Joint-Degree Spotlight: Building Human-Centered Technology
Shantanu Kumar ’26, the first student to enroll in SOM’s joint-degree program with the Yale School of Engineering & Applied Science, combined an MBA and an MS in computer science to augment his work using machine learning to create responsible consumer products.
Hometown: New Delhi, India
Employer: Snap Inc. (the company behind Snapchat)
Why did you decide to pursue a joint degree at Yale SOM?
When I first applied to Yale SOM, the joint MBA/MS in Computer Science didn’t exist. I came to business school with a very specific question in mind: how do we build and evaluate technologies responsibly when real-world data is limited, sensitive, or ethically constrained? To explore this, I began research at Professor Rex Ying’s Graph and Geometric Learning Lab shortly after arriving on campus.

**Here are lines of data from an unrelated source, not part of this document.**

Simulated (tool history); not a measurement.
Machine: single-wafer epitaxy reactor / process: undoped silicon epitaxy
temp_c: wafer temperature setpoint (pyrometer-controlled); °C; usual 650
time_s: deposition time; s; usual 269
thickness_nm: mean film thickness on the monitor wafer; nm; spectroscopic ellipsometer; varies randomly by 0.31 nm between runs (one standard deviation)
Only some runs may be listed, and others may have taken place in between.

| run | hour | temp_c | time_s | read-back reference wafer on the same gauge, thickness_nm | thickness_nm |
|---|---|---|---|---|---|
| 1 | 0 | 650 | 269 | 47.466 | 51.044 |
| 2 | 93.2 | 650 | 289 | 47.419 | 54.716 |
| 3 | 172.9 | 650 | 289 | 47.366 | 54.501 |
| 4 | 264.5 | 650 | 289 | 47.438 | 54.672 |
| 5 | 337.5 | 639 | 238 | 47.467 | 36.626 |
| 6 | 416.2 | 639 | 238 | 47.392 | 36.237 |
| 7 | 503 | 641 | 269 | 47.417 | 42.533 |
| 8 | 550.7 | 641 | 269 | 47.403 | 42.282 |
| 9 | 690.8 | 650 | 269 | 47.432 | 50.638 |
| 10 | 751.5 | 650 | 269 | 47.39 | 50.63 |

Our research focused on generating synthetic, agent-based populations, which could simulate user behavior and preferences in a controlled environment when actual data ran out or was too difficult to collect. That work opened up a deeper set of questions for me: if the next generation of consumer products will be trained, tested, and iterated inside simulations before reaching the real world, what kind of a leader is needed to guide that transition responsibly? And what kind of training prepares someone for that intersection of technology, human behavior, and decision-making?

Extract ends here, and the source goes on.